Maybe he wanted to take over Allansia because he thought that sorcerers were getting a bad reputation and wanted to build more schools for sorcery and educate the young Allansians to show its useful side too.  Or maybe he just wanted to purge it of treasure seeking rascals.

However, once again, he is slain by another treasure seeking rascal, this time with the blessing of Yaztromo and the citizens of Kaad.  However, thankfully, the 'hero' or Yaztromo can do nothing about Zagor's resurrection magic.   
Then we get to Legend of Zagor - now Zagor wants to take over the world of Amarilla.  Or does he?
Zagor before...
He managed to get there when the Bone Demon was banished from that world.  Maybe he saw the portal as an opportunity to go to a more accepting world instead of a place where people kill him every ten years. 

and after.  He's obviously
had a change for the worse.
He's not looking after his
fingernails for a start.
However, as Yaztromo says, Zagor became mixed up with the demon, so it is not Zagor you are trying to kill, but a Zagor/demon hybrid. 

Maybe that's what made Zagor so evil in Legend of Zagor.  If it was just Zagor, then he would have just sat in Castle Argent like he did in Firetop Mountain.

In the book, Zagor performs a heroic sacrifice.  He has been fused with an evil demon who wants to destroy the world, but he does small things to help the hero.  The crystal ball that Yaztromo uses gets destroyed, but maybe Zagor was buying time by distracting the demon.  If it wasn't for him, Yaztromo may not have been able to get through at all.  Yaztromo sends gold talismans and silver daggers.  Maybe when Zagor was in the portal and he could feel himself being fused with the demon, he kept it open for a bit longer so that the talismans and daggers could get through. 

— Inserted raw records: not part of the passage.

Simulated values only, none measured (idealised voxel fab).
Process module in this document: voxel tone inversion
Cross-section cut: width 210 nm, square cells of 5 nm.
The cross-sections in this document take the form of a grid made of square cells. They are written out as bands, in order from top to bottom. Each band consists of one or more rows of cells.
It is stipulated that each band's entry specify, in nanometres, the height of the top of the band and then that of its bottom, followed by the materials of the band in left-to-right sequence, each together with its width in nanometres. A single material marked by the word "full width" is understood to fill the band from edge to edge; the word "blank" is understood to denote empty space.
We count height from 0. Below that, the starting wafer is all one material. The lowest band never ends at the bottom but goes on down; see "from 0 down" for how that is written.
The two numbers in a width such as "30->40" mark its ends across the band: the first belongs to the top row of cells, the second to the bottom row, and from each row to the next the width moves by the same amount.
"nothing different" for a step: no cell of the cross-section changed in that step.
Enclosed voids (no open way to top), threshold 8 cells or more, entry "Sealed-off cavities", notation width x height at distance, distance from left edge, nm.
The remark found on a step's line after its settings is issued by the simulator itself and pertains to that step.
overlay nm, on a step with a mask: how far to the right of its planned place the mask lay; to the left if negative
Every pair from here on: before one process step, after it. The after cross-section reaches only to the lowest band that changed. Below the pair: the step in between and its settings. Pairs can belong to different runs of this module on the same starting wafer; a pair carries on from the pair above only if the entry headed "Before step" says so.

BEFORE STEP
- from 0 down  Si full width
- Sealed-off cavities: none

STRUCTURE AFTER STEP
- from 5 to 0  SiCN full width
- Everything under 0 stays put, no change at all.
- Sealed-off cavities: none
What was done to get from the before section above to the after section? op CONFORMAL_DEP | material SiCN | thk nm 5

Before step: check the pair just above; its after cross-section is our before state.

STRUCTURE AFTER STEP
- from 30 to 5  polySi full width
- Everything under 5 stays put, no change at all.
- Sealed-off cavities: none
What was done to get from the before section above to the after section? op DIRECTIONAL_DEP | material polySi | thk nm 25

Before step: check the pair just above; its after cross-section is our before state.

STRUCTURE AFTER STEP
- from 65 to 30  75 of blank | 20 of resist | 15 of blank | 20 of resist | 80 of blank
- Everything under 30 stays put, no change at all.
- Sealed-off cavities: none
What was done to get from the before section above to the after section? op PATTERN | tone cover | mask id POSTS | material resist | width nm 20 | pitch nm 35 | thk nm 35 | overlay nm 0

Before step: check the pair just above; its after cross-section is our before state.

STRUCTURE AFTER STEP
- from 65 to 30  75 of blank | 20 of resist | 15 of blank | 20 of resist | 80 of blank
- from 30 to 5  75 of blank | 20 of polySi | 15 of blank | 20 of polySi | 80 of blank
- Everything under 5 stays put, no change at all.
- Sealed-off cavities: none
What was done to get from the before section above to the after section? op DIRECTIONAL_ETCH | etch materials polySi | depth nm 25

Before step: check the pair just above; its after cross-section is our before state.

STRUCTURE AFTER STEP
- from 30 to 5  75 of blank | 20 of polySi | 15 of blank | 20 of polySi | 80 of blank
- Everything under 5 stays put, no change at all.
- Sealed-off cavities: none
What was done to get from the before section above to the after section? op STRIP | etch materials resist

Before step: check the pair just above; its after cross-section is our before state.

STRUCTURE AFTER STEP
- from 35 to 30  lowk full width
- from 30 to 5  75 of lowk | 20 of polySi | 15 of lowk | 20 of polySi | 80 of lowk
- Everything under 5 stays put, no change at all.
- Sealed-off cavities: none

And when you are carrying the demon to the Heartfires, maybe Zagor is struggling to keep the demon unconscious so that you can complete your task, even though he knows that he will be destroyed in the process.
Zagor isn't actually
in two of these books
because he's not the
real villain - the
demon is.

I know he gets very angry because he is being faced by a 'wretch like you.', but of course he's angry.  Having his hobbies interrupted by being slain by some sword wielding vagabond is the story or Zagor's life.  It's already happened twice.  Now he's sharing his soul with a demon and although he knows he has to sacrifice himself to destroy this demon, he is bitter that the person who will slay the demon is not so different from the rogues who killed him before. 

Zagor has put all this work into being a powerful sorcerer.  All he wants is to face someone of legendary reputation.  He must feel very insulted that the people selected to slay him are basically bums of the street.  He must feel that no one respects him enough to send someone with a good reputation to slay him.  Or at least an army.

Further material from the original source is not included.